Four Times the Service Life for Old Steel Beams
A crack in a steel component usually means either a costly replacement or continuing to use it at the risk of danger. Empa researchers are now pointing to a third option. With metallic 3D printing, damaged steel components can be repaired in a targeted manner without having to replace them entirely.
The process is called Wire Arc Additive Manufacturing, or WAAM for short. A welding wire is applied layer by layer directly to the damaged area using an electric arc, creating not just a simple weld bead but a three-dimensionally shaped reinforcement. This allows damaged areas to be repaired locally while the rest of the component remains intact.
Form Trumps Mass
It is not the amount of material applied that determines success, but rather the geometry. Hossein Heydarinouri from Empa’s Engineering Structures Department explains that an optimized shape distributes stresses in such a way that cracks propagate significantly more slowly. In a joint master’s thesis project between Empa and ETH Zurich, this approach extended the service life of damaged steel plates by up to four times.
What the experiments show
In Empa’s construction hall, cracked steel plates were reinforced with different geometries and subjected to repeated loading. All repaired specimens lasted significantly longer than unrepaired control plates; two-layer, stepped geometries proved to be the most effective. However, an incorrectly chosen shape can create new weak points, such as at the interfaces between old and new material, which is why a targeted design remains crucial.
There is still a long way to go before this can be put into practice
Fatigue cracks are among the most common types of damage in steel construction; targeted repairs save significant amounts of material, energy, and costs compared to complete replacement. The biggest hurdle remains the technology itself; current robotic systems are difficult to transport, meaning damaged components would have to be brought to a workshop. While the first mobile systems already exist, further development is needed for widespread use directly on-site.

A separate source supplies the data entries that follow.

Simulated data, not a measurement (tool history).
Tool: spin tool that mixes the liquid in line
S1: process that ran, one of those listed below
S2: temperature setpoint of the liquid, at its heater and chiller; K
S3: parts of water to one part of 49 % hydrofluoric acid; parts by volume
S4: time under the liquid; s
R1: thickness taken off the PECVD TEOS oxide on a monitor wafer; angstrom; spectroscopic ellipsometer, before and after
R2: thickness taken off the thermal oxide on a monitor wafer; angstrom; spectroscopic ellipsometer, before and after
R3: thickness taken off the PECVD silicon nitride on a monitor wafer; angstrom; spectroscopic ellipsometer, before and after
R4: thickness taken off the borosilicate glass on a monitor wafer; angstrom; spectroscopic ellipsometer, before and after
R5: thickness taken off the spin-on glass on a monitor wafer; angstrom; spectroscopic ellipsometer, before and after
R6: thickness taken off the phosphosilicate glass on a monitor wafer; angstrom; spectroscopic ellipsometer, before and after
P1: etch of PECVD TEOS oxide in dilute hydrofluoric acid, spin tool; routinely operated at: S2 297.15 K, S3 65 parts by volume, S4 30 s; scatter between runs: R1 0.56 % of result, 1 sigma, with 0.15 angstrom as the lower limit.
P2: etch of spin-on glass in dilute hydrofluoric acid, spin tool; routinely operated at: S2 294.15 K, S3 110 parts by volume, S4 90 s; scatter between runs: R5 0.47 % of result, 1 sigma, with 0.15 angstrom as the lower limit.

From Repair to Smart Components
Researchers are already thinking one step ahead. Combined with smart geometries and new materials, future metal structures could yield in a controlled manner under extreme stress and absorb energy—for example, as damping elements against earthquakes or vibrations in buildings and bridges. In addition, Empa scientist Maryam Mohri is researching shape-memory alloys that return to their original shape when heated after being deformed—an approach with potential for material-efficient, adaptive components in mechanical engineering.